If we define prefix_sum[j] as the sum of elements from index 0 to j, then the sum of any subarray from index i+1 to j equals prefix_sum[j] - prefix_sum[i]. So if we want a subarray sum equal to k, we need:

prefix_sum[j] - prefix_sum[i] = k, which means prefix_sum[i] = prefix_sum[j] - k.
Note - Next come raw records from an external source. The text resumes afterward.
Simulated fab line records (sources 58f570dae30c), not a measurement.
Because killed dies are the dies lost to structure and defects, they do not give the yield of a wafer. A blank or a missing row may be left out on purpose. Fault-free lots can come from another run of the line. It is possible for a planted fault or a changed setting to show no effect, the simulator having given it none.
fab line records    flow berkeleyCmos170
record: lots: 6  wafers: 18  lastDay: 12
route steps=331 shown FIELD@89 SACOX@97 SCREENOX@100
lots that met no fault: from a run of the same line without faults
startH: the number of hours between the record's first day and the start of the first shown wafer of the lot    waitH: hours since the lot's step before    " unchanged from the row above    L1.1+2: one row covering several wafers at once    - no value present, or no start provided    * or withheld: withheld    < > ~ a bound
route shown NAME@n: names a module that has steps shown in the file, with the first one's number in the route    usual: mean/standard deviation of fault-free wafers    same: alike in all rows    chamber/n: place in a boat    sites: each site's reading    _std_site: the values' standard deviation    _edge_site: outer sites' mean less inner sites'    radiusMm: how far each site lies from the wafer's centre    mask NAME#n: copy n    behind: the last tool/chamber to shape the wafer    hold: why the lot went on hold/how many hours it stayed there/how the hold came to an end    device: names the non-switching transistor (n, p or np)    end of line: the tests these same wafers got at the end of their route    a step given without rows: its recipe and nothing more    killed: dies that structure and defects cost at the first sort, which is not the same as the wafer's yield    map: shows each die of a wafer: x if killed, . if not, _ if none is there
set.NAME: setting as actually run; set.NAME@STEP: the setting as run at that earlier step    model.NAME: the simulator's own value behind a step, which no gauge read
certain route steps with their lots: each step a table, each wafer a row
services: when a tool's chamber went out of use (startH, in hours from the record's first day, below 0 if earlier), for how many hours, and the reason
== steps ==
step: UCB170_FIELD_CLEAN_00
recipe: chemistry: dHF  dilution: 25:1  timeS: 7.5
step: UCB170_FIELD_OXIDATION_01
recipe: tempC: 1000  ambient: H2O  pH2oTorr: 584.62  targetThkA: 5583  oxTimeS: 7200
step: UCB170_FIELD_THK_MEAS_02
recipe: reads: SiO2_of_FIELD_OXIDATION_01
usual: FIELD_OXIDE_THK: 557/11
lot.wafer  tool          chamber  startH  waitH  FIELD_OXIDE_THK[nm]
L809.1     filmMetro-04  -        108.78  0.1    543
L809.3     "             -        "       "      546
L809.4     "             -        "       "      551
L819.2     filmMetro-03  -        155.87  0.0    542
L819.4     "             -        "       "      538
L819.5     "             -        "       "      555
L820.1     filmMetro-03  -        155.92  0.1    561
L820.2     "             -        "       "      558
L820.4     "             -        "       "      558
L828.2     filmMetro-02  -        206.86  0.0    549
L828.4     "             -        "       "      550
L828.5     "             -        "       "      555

Instead of checking all previous prefix sums (which would be O(n²)), we store them in a hash map. At each index j, we look up how many times prefix_sum - k has appeared before — each occurrence represents a valid subarray ending at j.

The Algorithm

  • Initialize: count = 0, prefix_sum = 0, hash map seen = {0: 1} (the empty prefix has sum 0, seen once)
  • For each element: add it to prefix_sum
  • Lookup: check if prefix_sum - k exists in seen. If so, add seen[prefix_sum - k] to count — that many subarrays ending here sum to k
  • Update: increment seen[prefix_sum] by 1 (record this prefix sum for future lookups)
  • Return: count is the total number of valid subarrays

Why Initialize with {0: 1}?

The entry {0: 1} handles the case where a subarray starting from index 0 sums to k. In that case, prefix_sum = k and we look up k - k = 0, which needs to be in the map. The "empty prefix" with sum 0 represents the start of the array.

Complexity

Time O(n)
Space O(n)

We iterate through the array once, and each hash map lookup/insert is O(1) on average. In the worst case, the hash map stores up to n + 1 distinct prefix sums.